According to a draft report by the Organization of the Petroleum Exporting Countries (OPEC), oil prices will stay below $100.00 until at least 2025. In the most optimistic scenario, OPEC says oil will sell for around $76.00 per barrel in 10 years’ time. On the other hand, it also said crude oil prices could be as low as just $40.00 per barrel in 2025.
Either scenario is bad for the U.S. economy, as well as oil and gas producers.
Oil Rally in Jeopardy
OPEC, which represents 12 of the top oil-producing countries, said it expects oil prices to remain under $100.00 a barrel for the next 10 years. In the last few weeks, prices have rallied after hitting six-year lows in mid-March. But now there are worries of whether this rally will lose steam.

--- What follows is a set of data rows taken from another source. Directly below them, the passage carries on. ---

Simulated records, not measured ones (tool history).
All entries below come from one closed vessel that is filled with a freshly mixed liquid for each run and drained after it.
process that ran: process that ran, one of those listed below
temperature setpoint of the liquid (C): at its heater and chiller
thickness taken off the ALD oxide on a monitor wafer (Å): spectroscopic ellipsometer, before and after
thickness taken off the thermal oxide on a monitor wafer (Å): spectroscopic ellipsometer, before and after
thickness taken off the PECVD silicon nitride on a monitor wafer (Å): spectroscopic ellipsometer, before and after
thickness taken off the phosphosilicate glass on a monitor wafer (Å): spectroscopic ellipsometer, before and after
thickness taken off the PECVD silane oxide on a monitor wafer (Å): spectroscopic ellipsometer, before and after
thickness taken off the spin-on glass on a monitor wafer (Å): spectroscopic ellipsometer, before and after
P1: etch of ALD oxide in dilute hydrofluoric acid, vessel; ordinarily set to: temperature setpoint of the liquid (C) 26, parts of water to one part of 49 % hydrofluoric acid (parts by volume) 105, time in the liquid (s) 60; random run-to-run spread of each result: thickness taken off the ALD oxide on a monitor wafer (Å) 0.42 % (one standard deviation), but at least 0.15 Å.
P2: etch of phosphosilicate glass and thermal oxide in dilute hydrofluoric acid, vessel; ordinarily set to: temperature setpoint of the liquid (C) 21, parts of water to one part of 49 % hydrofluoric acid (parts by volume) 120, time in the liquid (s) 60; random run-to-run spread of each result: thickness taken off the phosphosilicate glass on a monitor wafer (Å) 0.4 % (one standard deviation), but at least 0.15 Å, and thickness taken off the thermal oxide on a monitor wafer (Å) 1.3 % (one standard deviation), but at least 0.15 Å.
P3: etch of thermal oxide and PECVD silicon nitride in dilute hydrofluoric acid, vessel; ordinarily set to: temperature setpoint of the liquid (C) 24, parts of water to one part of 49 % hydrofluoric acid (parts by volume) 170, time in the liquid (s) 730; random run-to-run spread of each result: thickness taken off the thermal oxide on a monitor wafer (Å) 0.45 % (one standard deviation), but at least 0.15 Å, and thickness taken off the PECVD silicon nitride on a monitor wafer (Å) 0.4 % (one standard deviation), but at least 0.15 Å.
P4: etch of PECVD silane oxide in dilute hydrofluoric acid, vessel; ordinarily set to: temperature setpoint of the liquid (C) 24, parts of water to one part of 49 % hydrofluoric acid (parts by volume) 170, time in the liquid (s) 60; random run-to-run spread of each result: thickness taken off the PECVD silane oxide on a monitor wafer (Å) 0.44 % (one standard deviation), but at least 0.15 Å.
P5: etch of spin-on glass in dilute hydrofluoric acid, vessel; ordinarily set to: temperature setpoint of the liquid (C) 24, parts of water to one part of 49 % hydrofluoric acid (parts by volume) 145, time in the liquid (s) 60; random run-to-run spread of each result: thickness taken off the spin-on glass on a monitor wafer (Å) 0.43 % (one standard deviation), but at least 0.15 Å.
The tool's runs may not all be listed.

Oil prices tanked 60% after OPEC announced it was not going to cut its output last summer. While oil prices have rebounded slightly, they are still down 45% over last June’s highs. And there are fears oil prices could tumble even further if the U.S. and OPEC maintain their steady output.
Lower gas prices caused Americans to hit the road in record numbers last winter. Lower oil prices are good for the U.S. economy in the short run. It increases disposal income, which gives Americans more money to spend on things they like to buy.
However, in the long run, it could also decrease savings and reduce financial security. Lower gas prices could reduce the inflation rate into negative territory which could also force the Federal Reserve to actually cut its key lending rate. Unfortunately, a lower interest rate discourages people from saving their excess disposal income.
Basic Economics at Play in the Oil Market
Since oil prices started to decline last summer, the number of rigs drilling in the U.S. has fallen to multi-year lows. North Dakota state data shows 84 active drilling rigs in service as of Monday, May 11; the lowest on record in more than five years. In the prior week, there were 86 active rigs. In the same week last year, there were 108 active rigs. (Source: UPI.com, May 11, 2015.)
Now that OPEC has announced plans to maintain its production output and keep oil prices artificially low for the next decade, U.S. oil producers could get even more discouraged.
On top of that, a strong U.S. dollar and OPEC’s steady production will increase U.S. imports and reduce drilling here at home. This will translate into higher unemployment in the U.S. oil industry, putting the brakes on an already fragile economy. If crude prices continue to decline, U.S. oil companies will be forced to reduce costs, not just by cutting back on production, but also future projects, and research and development.
At a time when demand for oil is weak, increased supply from sources outside OPEC and the U.S. will put further pressure on oil prices. That said, geopolitical tensions in Yemen, the nuclear deal between Iran and P5+1 (United States, Russia, China, United Kingdom, France, plus Germany), and the growing threat of ISIS in the Middle East could cause oil prices to fluctuate.
In this uncertain environment, if the supply continues to increase and demand weakens, it will not be surprising to see oil prices remain at current levels. I suggest that investors pay more attention to the risk involved in taking a position in oil and gas companies than expected returns.